So something kinda creepy happened when at the pumpkin patch, but I will get into that later….
Something really got under my skin while we were at the pumpkin patch, but I will get into that later....
Like I said yesterday- my oldest Punk is losing his enthusiasm for baby stuff. He thinks he needs to have an opinion. Where did he get that idea? I never told him he was old enough to have opinions. Hmmm, what am I supposed to do with a nine year old, prepubescent boy who has started forming opinions? Show him some tractors. Apparently.
Now, I don’t know if you are aware- but I am NOT a photographer. In fact, I can’t even find my battery charger for my camera so I have to use my phone to take pictures. But I don’t feel so bad because Bekum is having the same predicament. I am not alone in my lack of camera using abilities.

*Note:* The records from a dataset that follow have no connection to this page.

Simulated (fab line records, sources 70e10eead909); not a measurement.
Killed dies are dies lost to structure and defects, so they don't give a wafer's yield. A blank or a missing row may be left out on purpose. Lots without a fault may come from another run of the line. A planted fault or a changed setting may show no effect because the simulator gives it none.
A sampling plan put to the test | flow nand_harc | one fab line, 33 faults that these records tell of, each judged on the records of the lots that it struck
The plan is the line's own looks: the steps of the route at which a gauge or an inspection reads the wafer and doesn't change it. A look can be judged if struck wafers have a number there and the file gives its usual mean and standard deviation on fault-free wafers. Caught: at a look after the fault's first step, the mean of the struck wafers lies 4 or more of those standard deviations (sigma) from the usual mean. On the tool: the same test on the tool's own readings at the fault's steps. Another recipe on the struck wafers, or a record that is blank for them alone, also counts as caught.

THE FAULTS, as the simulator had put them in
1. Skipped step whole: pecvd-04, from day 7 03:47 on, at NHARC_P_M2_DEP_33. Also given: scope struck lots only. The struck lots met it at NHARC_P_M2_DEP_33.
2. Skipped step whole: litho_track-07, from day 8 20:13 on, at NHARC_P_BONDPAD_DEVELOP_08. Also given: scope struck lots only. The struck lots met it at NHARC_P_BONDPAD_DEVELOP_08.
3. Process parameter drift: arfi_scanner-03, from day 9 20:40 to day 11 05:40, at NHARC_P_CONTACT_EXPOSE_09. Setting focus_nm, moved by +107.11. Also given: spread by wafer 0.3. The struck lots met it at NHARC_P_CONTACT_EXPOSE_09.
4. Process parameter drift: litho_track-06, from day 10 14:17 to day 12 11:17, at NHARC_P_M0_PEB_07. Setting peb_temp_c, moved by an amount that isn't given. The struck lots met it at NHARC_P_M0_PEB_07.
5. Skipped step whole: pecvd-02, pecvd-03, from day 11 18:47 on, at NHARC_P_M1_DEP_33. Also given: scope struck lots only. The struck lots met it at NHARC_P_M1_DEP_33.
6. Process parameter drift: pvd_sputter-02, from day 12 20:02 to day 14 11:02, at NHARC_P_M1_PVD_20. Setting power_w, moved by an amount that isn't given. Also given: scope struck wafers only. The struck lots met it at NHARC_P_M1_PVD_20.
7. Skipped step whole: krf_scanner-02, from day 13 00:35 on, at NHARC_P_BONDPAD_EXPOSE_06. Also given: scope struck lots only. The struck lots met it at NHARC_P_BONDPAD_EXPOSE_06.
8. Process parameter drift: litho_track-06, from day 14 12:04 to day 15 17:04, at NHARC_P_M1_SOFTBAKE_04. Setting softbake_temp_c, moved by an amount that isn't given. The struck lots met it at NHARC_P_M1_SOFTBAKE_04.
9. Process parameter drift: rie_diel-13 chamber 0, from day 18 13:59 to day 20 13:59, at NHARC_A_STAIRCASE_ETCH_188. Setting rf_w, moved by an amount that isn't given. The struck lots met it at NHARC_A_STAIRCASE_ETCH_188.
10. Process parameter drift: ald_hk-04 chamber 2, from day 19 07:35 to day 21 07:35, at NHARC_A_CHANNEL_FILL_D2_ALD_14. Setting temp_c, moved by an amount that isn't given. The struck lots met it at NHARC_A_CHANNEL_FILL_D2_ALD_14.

So, when I say I am not a photographer you should know that I do my best. Unfortunately I have a special talent for snapping the shot right as EVERY ONE in the picture is looking in opposite directions. For example:
I did almost get Littlest Punk in this shot. Its almost like she knew how hard I was trying to get a good pic out of the deal. Almost like she was throwing me a bone. Or that she knew the kid waiting in the pink shirt was a whiny brat who was complaining very loudly that it was HER turn to get on the red tractor. SHE needed to take pictures with it because red is HER favorite color. And her Mother says "Well, if those other people ever get down I will get you up there."
Dear Lady with a Whiny Kid in the Pink Shirt,
We have not been formally introduced, and I would like to keep it that way. Today you decided to bring your child to the pumpkin patch. I too decided to enjoy the pumpkin patch with my children today; so we have something in common. Now that I have cordially established that we are:
1. both parents
2. both decided to bring our children to the pumpkin patch
3. both are allowing our children to play on the tractors
I would just like to mention how annoying your child is, and how I really and truly do not appreciate how you are feeding into her tantrum. I will not apologies for allowing my children to enjoy the red tractor for more than thirty seconds.
You will never know how hard it was for me to bite my tongue and not let you have it right there in the middle of the pumpkin patch. You see, I was trying to take a picture of these three cute kids because they all share something in common- their Dad's are not here.
My two haven't seen their Dad since MAY, and little Ty-Guy's Dad just deployed to Iraq (again) in August. So please shut your childs mouth, and allow me the extra few seconds it takes to snap my fingers 10 times to get Ty-Guys attention, and we will be on our way. And please do not come near me or my children at any point during the remainder of our visit to the pumpkin patch because I don't think I can bite my tongue any harder than I already have. Thank You,
B-Dub
Needless to say, we moved along to the next tractor before Momma B-Dub really came unglued.
And my punks enjoyed more tractors without Whiny Girl in the Pink Shirt sitting behind us whining. It was heavenly. And my punks even started getting along. As in, they had fun TOGETHER. Like, I wasn't even forcing them! Whoo Hooo!
Tractors; bringing families together one pumpkin patch at a time!
I mean, just look at that FACE! The Lage-ish Punk actually SMILED at the Small-ish Punk! Every parent's dream unfolding right before my blackberry! And then, you will never guess what happened! I actually got a shot of the two punks while they were LOOKING AT ME!!! Its a first people, its a first.
Now if only I could tear that horrid pink Dora the Explorer hat off of my littlest punk's head......
Now back to the kinda creepy thing that happened while we were at the pumpkin patch. I don't know if you have heard; but some pumpkin patches are haunted. The ghosts only come out when little Whiny Girls in Pink Shirts follow around semi-normal children and whine at them the entire time their mother is trying to take their picture. I have documented proof. I took a picture of my oldest punk next to the largest John Deere he has ever seen, and when I got home and e-mailed them to myself (because I can't figure out how to sync my phone with the computer so I spent almost two hours e-mailing each picture individually and killed my phone battery...) I noticed that one tractor pics was different than the rest. One had a blurry something next to my punk. I think its the Pumpkin Patch Ghost that only shows up when a Mom is super aggravated by someone else's whiny kids. What do you think?
And I promise that after today I will never again mention Whiny Girl in the Pink Shirt. Amen.